[PATCH] D123782: [AArch64] Generate AND in place of CSEL for Table Based CTTZ lowering in -O3

Fri Apr 22 03:51:08 PDT 2022

dmgreen added a comment.

>> As far as I understand this should be testing for select (icmp eq X, 0), 0, cttz X and converting it to and(cttz X, #bw-1). If so there are more conditions that need to be checked.
>
> What other conditions do you think should be added other than checking for 0 and cttz?

It looks like this checks for the select/CSEL, and the icmp/SUBS with a 0, but not the "eq" yet, and not the "0" in the select/csel. It also doesn't check that the X in the icmp and the X in the cttz are the same?

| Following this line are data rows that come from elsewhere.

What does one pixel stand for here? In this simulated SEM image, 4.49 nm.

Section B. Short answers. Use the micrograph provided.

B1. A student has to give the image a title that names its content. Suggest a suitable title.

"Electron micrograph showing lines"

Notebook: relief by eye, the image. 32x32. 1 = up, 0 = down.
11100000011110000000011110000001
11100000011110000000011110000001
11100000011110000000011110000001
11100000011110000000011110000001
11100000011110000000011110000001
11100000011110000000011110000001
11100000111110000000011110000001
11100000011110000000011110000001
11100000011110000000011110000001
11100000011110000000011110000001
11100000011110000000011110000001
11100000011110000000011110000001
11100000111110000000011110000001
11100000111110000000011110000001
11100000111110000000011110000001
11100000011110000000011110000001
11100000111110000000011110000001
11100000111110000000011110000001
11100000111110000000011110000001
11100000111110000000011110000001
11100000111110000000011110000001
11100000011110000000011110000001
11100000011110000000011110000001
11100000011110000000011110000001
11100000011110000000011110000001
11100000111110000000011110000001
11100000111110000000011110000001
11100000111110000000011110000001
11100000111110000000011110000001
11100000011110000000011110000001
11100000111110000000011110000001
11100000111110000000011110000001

It would be worth adding test cases for the cases it should not fold.

================
Comment at: llvm/lib/Target/AArch64/AArch64ISelLowering.cpp:17460
+  SDValue N2 = N->getOperand(2);
+  bool isZero = cast<ConstantSDNode>(N2.getNode())->isZero();
+  if (N1.getOpcode() == ISD::CTTZ && isZero) {
----------------
craig.topper wrote:
> rahular-rrlogic wrote:
> > dmgreen wrote:
> > > As far as I can tell this is checking that the condition code is 0? It would be better to check that it is equal to AArch64CC::EQ.
> > No, this is a mistake. I was intending to check if the operands are 0 and cttz. I will change that. Is a check for the condition being EQ really required, though?
> There's a function called `isNullConstant` that can be used here.
It should probably be something like this, if the value is a condition code.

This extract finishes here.